Sad and angry

For whatever reason, the Tiananmen protests stuck with me more than the fall of the Berlin Wall. I find people rallying against an oppressive regime a more compelling story than a large military force surrendering to another large military force. Maybe it’s just the drama of the story, or maybe it’s that I don’t believe what Mao wrote about power flowing from the barrel of a gun. I believe in democracy, not just as a principle but as a practical reality. However slowly or imperfectly it happens, eventually the common majority always crushes an elite minority. If you watch, they always seem to prop up an elite minority in the place of the one removed, so I’m convinced that the existence of the elite minority is in fact part of the will of the common majority. It’s not power TO the people, it’s power OF the people. We’ve got it if we only choose to exercise it.

Anyhow, I kept a picture of the paint-splattered poster of Chairman Mao in my wallet as a reminder for several months. When I opened my wallet, I’d often see the Chairman there with red paint on his face. It was an encouraging reminder to me of the bravery shown by the protesters at Tiananmen Square.

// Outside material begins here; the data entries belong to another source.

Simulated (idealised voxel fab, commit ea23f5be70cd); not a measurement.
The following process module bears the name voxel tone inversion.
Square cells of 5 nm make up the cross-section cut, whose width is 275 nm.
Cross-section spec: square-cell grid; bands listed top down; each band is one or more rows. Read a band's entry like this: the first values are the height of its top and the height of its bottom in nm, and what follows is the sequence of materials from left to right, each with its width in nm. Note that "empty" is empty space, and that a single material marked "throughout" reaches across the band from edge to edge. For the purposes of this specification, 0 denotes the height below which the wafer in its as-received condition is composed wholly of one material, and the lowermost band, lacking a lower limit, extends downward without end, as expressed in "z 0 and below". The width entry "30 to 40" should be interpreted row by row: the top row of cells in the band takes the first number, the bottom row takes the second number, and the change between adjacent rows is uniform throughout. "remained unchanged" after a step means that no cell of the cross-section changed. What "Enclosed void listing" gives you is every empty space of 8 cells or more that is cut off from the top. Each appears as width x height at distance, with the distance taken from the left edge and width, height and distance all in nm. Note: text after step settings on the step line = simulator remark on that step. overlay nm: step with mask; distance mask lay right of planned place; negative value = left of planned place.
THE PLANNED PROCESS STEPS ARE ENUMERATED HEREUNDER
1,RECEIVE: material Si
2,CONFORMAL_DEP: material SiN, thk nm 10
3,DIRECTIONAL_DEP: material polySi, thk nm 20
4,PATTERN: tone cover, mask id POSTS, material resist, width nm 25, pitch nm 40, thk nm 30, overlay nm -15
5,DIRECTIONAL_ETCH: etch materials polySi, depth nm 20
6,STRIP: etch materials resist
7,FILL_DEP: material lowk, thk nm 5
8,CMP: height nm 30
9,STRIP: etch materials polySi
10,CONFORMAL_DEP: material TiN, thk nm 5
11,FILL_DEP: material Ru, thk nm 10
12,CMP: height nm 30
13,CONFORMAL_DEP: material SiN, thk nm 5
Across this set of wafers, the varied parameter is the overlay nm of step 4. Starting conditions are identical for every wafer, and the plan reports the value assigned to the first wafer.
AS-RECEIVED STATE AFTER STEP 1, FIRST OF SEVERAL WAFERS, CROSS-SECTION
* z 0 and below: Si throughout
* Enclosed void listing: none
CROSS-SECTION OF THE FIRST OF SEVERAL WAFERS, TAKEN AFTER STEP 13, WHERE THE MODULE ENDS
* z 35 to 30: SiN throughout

So it makes me very sad to see the news today:

http://news.bbc.co.uk/1/hi/world/asia-pacific/4742478.stm

The thrower of the paint balloon that defaced the portrait I kept a picture of in my wallet was released from prison Wednesday. He served seventeen years in prison for an act that at worst could be called vandalism.

Those seventeen years were not spent working out at the prison gym and watching cable TV, either. He spent two entire years in solitary confinement, and was lashed to a pole in the summertime sun for days at a time. He was beaten and tortured in ways that we’ll probably never know, and he was released to his family completely mentally broken. Reportedly he does not recognize his own family and cannot speak intelligibly,

I don’t know that much about prisons. I’ve never spent more than a couple of hours inside one, and even then I was always free to walk out. But I remember Solzhenitsyn writing about the gulag where he said that prisoners could not take more than about two weeks of solitary confinement without losing their soul. And here is this guy who was kept in the hole for two years.

I suppose that all men have their breaking point. And I suppose I shouldn’t find it at all surprising that a regime who holds down their population at gunpoint should want to break the ones who really hold the power. Especially a government that came into place by bloody revolution should remember the lesson that their positions of power and influence are at best held precariously.

Yet I have to wonder why we, in the parts of the world where no matter how badly we fail at it we at least believe in liberty and democracy, continue to do business with torturers. I am ashamed that yesterday I purchased a Chinese motorcycle tire.